Buffalo Students Shocked by Plane Crash
ABC News On Campus reporters Sabina Kuriakose, Meghan Lisson and Torie Wells blog:
Fifteen miles west of Clarence, N.Y., where Flight 3407 crashed late Thursday night, students at SUNY Buffalo were shocked at the tragedy unfolding in their backyard.
"I got a call from my mom about 10:30, right when it happened. She was kind of freaking out a little bit," said SUNY Buffalo junior Anthony Gugino, who is from Clarence. While he lives on campus, he said he commutes back home a lot.
"It was pretty much in our backyard," he said. "If the plane would have been up in the air for another two seconds or so, it would have been right on our house."
But it wasn’t just students from the Buffalo area who said they were affected by the news.
"Just shock, disbelief, I just felt terrible for the victims’ families," said SUNY Buffalo graduate student Derek Mitchell. "I was totally in shock, what a terrible tragedy."
Buffalo freshman Sarah Bonk, also from Clarence, said many on campus were shaken by the incident.

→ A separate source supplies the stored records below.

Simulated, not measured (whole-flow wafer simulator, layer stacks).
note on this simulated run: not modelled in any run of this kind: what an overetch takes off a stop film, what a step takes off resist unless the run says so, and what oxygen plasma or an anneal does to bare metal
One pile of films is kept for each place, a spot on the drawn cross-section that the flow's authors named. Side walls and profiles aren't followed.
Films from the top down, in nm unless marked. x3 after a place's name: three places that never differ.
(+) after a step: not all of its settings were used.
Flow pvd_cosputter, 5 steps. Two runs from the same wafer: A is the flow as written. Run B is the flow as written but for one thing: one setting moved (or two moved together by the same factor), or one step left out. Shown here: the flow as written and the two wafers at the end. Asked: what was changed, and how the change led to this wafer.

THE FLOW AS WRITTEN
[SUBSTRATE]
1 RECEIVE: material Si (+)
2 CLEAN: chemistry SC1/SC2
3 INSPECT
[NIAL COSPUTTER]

"I don’t know if the feeling on campus changed, but in the individual dorms people have taken it a little bit heavy because there are a lot of people who dorm here who still live in the area," she said. "It’s scary to know that we live right under the flight path and that just happened, so it’s a heavy feeling."
Sophomore Ben Coleman said the news sunk in over the course of the day. " I didn’t really notice the closeness of it at first, because Buffalo is such a big place, and I’ve never been to where this happened, but then I noticed over the course of the day that everyone was like, ‘Oh my God, this is a big deal,’ so that had an impact on me," he said.
Former Buffalo State University student and women’s ice hockey player Madeline "Maddy" Loftus and 1975 graduate Beverly Eckert were among the victims. Loftus, 24, was heading back to Buffalo for a weekend hockey team reunion.
Eckert was the widow of Sean Rooney, who died in the Sept. 11 terror attacks. Students said the legacies of both victims were present on campus.
"I was working at the campus house, where the professors and alumni go to hang out, and some of the professors were talking about how there were a lot of good people on that plane, like the hockey player," said Coleman.
Students said campus chatter ran to feelings of disbelief and sadness for the victims and their families.
"There’s a lot of community bonding right now, I’ve gotten a lot of text messages and there are Facebook groups saying pray for the families, pray for everyone," said Bonk.
But she said there are feelings of fear too.
"I’m supposed to fly out to Florida for spring break, and my boyfriend from down there was considering not having me come down there because of it. And because there have been frequent plane crashes, like the recent Hudson River one," Bonk said, referring to the water landing of US Airways flight 1547 last month.
Others were not as concerned.
"I am taking a plane and still am. I figure that the chances of a plane crashing are one in a lot," said Coleman.
Either way, students said that proximity had made them more aware of the impact of the crash.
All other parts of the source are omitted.